Part 1: Aggregate Raw Loan Records

You are given raw loan records. Multiple records may share the same loan_id. Aggregate all records with the same loan_id into one summary. For each loan, keep the same customer_id, the earliest created_at value across its records, and the sum of all amounts as total_amount. Return the summaries sorted by loan_id in ascending order.

Constraints

  • 0 <= len(records) <= 200000
  • 1 <= amount <= 10^9
  • created_at is a comparable integer timestamp
  • All records with the same loan_id belong to the same customer_id

Examples

Input: [{'loan_id': 'L2', 'customer_id': 'C2', 'amount': 40, 'created_at': 2}, {'loan_id': 'L1', 'customer_id': 'C1', 'amount': 100, 'created_at': 5}, {'loan_id': 'L1', 'customer_id': 'C1', 'amount': 50, 'created_at': 3}, {'loan_id': 'L2', 'customer_id': 'C2', 'amount': 60, 'created_at': 4}]

Expected Output: [{'loan_id': 'L1', 'customer_id': 'C1', 'created_at': 3, 'total_amount': 150}, {'loan_id': 'L2', 'customer_id': 'C2', 'created_at': 2, 'total_amount': 100}]

Explanation: L1 combines to 150 with earliest timestamp 3, and L2 combines to 100 with earliest timestamp 2.

Input: [{'loan_id': 'L9', 'customer_id': 'C7', 'amount': 1, 'created_at': 999}]

Expected Output: [{'loan_id': 'L9', 'customer_id': 'C7', 'created_at': 999, 'total_amount': 1}]

Explanation: A single record stays unchanged except that amount becomes total_amount.

Input: []

Expected Output: []

Explanation: No records means no aggregated loans.

Input: [{'loan_id': 'A', 'customer_id': 'X', 'amount': 10, 'created_at': 8}, {'loan_id': 'A', 'customer_id': 'X', 'amount': 15, 'created_at': 8}, {'loan_id': 'A', 'customer_id': 'X', 'amount': 5, 'created_at': 2}, {'loan_id': 'B', 'customer_id': 'X', 'amount': 7, 'created_at': 3}]

Expected Output: [{'loan_id': 'A', 'customer_id': 'X', 'created_at': 2, 'total_amount': 30}, {'loan_id': 'B', 'customer_id': 'X', 'created_at': 3, 'total_amount': 7}]

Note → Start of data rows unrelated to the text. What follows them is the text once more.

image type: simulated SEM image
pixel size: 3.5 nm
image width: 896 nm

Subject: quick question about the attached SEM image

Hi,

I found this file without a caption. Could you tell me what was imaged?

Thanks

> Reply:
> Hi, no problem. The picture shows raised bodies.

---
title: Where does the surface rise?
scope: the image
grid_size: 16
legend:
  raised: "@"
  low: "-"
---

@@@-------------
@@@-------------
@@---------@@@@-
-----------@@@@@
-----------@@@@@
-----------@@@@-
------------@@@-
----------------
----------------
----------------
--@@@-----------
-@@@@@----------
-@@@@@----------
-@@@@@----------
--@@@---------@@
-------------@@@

Explanation: A appears three times and aggregates to total 30 with earliest created_at 2.

Hints

  1. Use a hash map keyed by loan_id to accumulate information as you scan the records once.
  2. For each repeated loan_id, update the running sum and keep the minimum created_at.

Part 2: Match Repayment Transactions to Loans

You are given already-aggregated loans and repayment transactions. Match each transaction to outstanding loans for the same customer. For each customer, loans must be paid in ascending order of created_at, breaking ties by loan_id. Transactions are processed in ascending order of timestamp, breaking ties by txn_id. A transaction may partially pay one loan or be split across multiple loans, and a loan may be paid by multiple transactions. All listed loans are considered outstanding when matching begins.

Constraints

  • 0 <= len(loans), len(transactions) <= 200000
  • Each loan_id is unique in loans
  • Each txn_id is unique in transactions
  • 1 <= total_amount, amount <= 10^9
  • Transactions are applied in ascending timestamp order; if tied, use lexicographic txn_id order
  • Within each customer, loans are paid in ascending created_at order; if tied, use lexicographic loan_id order

Examples

Input: ([{'loan_id': 'L1', 'customer_id': 'C1', 'created_at': 1, 'total_amount': 100}, {'loan_id': 'L2', 'customer_id': 'C1', 'created_at': 3, 'total_amount': 80}], [{'txn_id': 'T1', 'customer_id': 'C1', 'amount': 50, 'timestamp': 10}, {'txn_id': 'T2', 'customer_id': 'C1', 'amount': 100, 'timestamp': 11}])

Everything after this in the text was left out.